Summarizing 12 months of reading papers (2020)

This is an overview of the papers that I have read over the last 12 months since I joined Google Research. Over the last year, I have read 122 papers and I have added 364 to my paper backlog. You can read my summaries of all the papers, read notes on common themes in the papers, and download BibTeX for all the papers. As the number of papers grew, I reorganized several times and the site became a bit like a Zettelkasten.

How I organize my notes about papers

I started the year by trying to define a few topics that the papers I read would fit into and trying to maintain overviews of each topic that linked to each paper. This is how I used to organize papers in filing boxes, filing cabinets, stacks on my desk, etc. but it doesn’t work very well. The most obvious reason that it doesn’t work is that some papers span multiple research topics so, whichever topic I assign them to, it will be wrong. More seriously though, I am often reading because I don’t understand the field so how can I possibly know how to organize papers when I first start reading. I also found that I was not updating the overviews because each time I read a paper, I would need to restructure the overview to accomodate what I had just learned.

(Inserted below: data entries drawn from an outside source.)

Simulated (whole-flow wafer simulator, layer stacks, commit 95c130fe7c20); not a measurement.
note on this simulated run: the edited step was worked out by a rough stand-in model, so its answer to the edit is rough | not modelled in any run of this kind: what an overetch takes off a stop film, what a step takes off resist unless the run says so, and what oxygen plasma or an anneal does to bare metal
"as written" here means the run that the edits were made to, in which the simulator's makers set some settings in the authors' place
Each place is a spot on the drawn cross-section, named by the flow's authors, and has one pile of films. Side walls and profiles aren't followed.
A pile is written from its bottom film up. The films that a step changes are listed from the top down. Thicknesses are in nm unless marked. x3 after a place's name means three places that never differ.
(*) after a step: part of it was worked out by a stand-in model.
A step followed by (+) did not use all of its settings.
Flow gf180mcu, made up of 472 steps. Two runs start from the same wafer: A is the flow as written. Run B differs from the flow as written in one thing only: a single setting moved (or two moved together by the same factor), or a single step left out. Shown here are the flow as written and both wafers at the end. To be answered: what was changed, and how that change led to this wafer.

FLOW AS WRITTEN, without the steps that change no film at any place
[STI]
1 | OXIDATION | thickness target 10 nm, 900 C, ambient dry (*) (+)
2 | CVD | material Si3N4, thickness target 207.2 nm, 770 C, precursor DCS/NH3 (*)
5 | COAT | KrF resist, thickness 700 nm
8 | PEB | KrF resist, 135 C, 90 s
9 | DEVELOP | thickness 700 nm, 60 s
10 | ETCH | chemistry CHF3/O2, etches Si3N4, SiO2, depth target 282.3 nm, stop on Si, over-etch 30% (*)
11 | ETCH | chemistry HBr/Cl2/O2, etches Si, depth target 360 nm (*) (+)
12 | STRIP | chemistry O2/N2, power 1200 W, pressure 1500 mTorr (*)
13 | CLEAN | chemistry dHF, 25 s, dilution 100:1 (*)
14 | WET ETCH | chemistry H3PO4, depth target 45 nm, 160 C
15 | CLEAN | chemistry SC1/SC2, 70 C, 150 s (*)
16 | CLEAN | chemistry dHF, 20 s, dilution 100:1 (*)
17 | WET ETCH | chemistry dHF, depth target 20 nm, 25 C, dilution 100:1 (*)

After a few months, the original system was starting to fail, and I learned about the ZettelKasten method of making notes about papers and concepts. I have not fully adopted this method but I have adopted some of the ideas:

If a paper introduces an important looking concept, I create a new page in my notes and link the paper to the note. This avoids duplication of the information and, by adding links to all the referring pages, it makes it easy to find all the papers related to the concept.
I vigorously add links between papers and notes: going back to previously read papers and adding links when I add a new concept.
I rely on the links to define the structure of the site. That is, I allow topics to emerge and evolve organically as I read papers instead of trying to impose structure on a topic before I even understand it.

The main way that my approach differs from ZettelKasten is that a true ZettelKasten would create notes for every concept whereas I tend to create notes only if I think multiple papers will link to the concept. I should probably follow the ZettelKasten approach more closely and move a lot of the information I currently put in paper summaries into notes about concepts.

What I read

Over the last year, I have mostly been reading about software verification and security including Information flow control, Operating Systems, Verification tools, Separation logic (and, more generally, permission logic), The Rust language, Fuzz testing, the 2005 Bugs workshop, Property-based testing, Test generation, and Google (in, more or less, chronological order).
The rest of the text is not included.